Daniel Kahneman’s book, Thinking, Fast and Slow is a fabulous account of the life’s work of one of the 20th Century’s greatest thinkers, and it ought to be read by everyone with an interest in making decisions.
Kahneman’s central premise – that humans have two separate mechanisms for making decisions, the instinctive (which he calls ‘System 1’) and the rational (‘System 2’) – is persuasive, as is his contention that bad decisions are made when one mechanism overrides the other, without our realizing it. His forensic analysis of how and why humans substitute a question they do know the answer to when faced with one they don’t is immensely revealing. As a textbook on decision-making, it is an astonishing work. Kahneman even reveals that he wrote a school curriculum, in Israel, on decision making. I would love to see what’s in that.
Our educational system allows us to teach young people to gather information – in the different forms in which it comes. We teach children to order and master that information. Older children learn diverse methods of analyzing information – and we teach them to evaluate it, too. But how much of our curriculum is devoted to teaching children to make decisions? How does schooling actually help young people to make decisions?
In its most pernicious form, the curriculum teaches young people that they have to guess what answer the teacher/examiner has selected as the correct one, and they have to express it in terms which have been decided on as the best terms in which to express it. But these answers are chosen often (as, of course, are the questions) because they are convenient: they allow marks to be given with the highest degree of objectivity, and therefore the lowest risk of (legal) liability.
We teach pupils to communicate in words, numbers, pictures, musically, and dramatically, and to engage in debate or dialogue. We teach them to take part in teams, the value of a discipline of improvement or exploration, to think or contemplate. But decision-making? Is anything more than providing adult role models, giving some scope for trial and error (particularly in the exercise of pupil-leadership) and leading pupils into greater levels of independence helping our young people to become better at such a vital skill.

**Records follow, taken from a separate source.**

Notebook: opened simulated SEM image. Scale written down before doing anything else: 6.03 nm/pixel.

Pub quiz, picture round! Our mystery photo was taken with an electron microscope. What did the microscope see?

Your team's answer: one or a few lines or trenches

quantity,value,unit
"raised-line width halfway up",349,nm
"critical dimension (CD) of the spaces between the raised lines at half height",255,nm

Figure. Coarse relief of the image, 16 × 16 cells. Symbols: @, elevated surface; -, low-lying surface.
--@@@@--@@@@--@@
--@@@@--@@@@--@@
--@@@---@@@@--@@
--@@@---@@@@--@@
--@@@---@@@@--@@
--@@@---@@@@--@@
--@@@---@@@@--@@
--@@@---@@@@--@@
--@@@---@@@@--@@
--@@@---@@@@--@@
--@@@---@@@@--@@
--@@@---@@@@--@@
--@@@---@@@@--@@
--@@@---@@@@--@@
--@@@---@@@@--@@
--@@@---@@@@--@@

So, here is the question I am left grappling with, six months after finishing Kahneman’s book. How can I – how can educators – enhance and improve the way that the experience of school teaches young people to make decisions? Are some subjects more likely to teach this than others? What extra-curricular experiences are most likely to enhance this capability?
One obvious answer to this last question is the Duke of Edinburgh’s Award Scheme, and particularly the need during expeditions to modify plans, to consider new information (‘The footpath marked on the map has disappeared!’) and to learn from decisions made under stress.
But what would a course in decision making look like? What sort of students would thrive on it? These further questions will pre-occupy me for a while, and I would be delighted to have contributions as comments below…
In the meanwhile, I shall be writing to Kahneman’s publishers about the Israeli curriculum.